I don't have to zap over to cheapen it. Just the mere possibility that I oculd zap over already does cheapen the journey for me. Maybe I'm weird in that respect, but that's how it is for me, and maybe -- just maybe -- it's also the reason for a good portion of the other vocal opposition against insta-zap travel. And since you argue that everyone's perspective on the game is equally valid, then you also need to accept this particular perspective as valid.

What can we do about it? Find a compromise, is what I'd suggest. Find some way to make it reasonably easy to meet up, without diluting the value inherent in distance.

As for allowing two players to meet up even if one currently has a commander at Colonia and the other at Beagle, allowing for players to have two or three commanders each would be an acceptable way out in my book.

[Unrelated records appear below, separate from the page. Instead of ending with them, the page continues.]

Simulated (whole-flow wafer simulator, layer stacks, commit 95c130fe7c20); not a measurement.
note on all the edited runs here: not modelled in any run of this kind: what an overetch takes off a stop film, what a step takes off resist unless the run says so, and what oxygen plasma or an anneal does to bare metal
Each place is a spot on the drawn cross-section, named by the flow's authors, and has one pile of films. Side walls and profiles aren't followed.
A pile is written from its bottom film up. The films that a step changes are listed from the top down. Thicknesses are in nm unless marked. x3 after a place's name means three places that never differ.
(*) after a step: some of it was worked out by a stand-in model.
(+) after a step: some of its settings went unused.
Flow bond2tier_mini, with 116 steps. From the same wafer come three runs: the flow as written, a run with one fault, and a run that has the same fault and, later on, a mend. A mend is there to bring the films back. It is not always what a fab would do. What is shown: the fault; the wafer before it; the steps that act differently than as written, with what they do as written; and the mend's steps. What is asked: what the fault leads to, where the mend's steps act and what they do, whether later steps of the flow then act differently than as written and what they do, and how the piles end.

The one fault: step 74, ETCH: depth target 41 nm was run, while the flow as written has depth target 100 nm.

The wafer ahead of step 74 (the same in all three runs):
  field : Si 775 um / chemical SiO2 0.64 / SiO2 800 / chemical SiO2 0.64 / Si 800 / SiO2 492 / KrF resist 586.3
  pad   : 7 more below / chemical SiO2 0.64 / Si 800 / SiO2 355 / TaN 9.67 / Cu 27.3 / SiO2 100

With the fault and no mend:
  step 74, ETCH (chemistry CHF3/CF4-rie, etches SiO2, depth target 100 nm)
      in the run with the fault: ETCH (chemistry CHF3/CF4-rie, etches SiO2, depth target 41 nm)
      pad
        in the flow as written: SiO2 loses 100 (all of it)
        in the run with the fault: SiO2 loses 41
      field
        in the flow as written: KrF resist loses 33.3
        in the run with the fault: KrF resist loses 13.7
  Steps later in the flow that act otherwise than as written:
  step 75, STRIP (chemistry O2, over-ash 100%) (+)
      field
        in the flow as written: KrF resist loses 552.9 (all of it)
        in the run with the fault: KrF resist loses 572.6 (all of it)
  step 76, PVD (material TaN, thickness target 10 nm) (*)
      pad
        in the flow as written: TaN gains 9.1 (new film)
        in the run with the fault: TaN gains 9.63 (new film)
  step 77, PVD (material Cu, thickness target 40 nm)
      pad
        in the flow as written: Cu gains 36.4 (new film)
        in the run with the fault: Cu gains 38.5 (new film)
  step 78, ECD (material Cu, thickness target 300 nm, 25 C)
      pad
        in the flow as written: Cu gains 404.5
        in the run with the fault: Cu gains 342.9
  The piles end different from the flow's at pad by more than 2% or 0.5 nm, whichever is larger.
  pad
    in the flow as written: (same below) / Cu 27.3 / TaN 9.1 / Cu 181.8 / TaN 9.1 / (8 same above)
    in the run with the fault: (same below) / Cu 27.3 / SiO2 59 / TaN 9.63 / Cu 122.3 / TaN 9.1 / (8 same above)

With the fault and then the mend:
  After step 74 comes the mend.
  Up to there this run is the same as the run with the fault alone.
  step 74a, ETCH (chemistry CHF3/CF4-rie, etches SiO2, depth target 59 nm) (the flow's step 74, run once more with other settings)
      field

This would be more developer work to achieve the same end result, with very little change in player experience. The main pilot spends his time flying out to a point. Friend pops in. The instant join features just removes the meet up and drop off time. Which means more time is spent on the objective and shared experience, which is where the game is strong. Lets focus more on the positive aspects of game, and less on making life harder for players.

I agree that "standard stuff" shouldn't be made artificially difficult -- but at the same time, what makes Elite a true gem in my eyes is that it also has exceptionally hard stuff to do that take a lot of determination and perseverence, while promising rewards that I can't obtain via any shortcut whatsoever.

While there are types of shortcuts I can abstract away so that they won't spoil the party for me, there are shortcuts I cannot put aside and ignore, and which therefore do spoil the gem for me. An official in-game ability to essentially insta-teleport my commander to any other ship anywhere in the galaxy will, in all likelihood, be one such thing.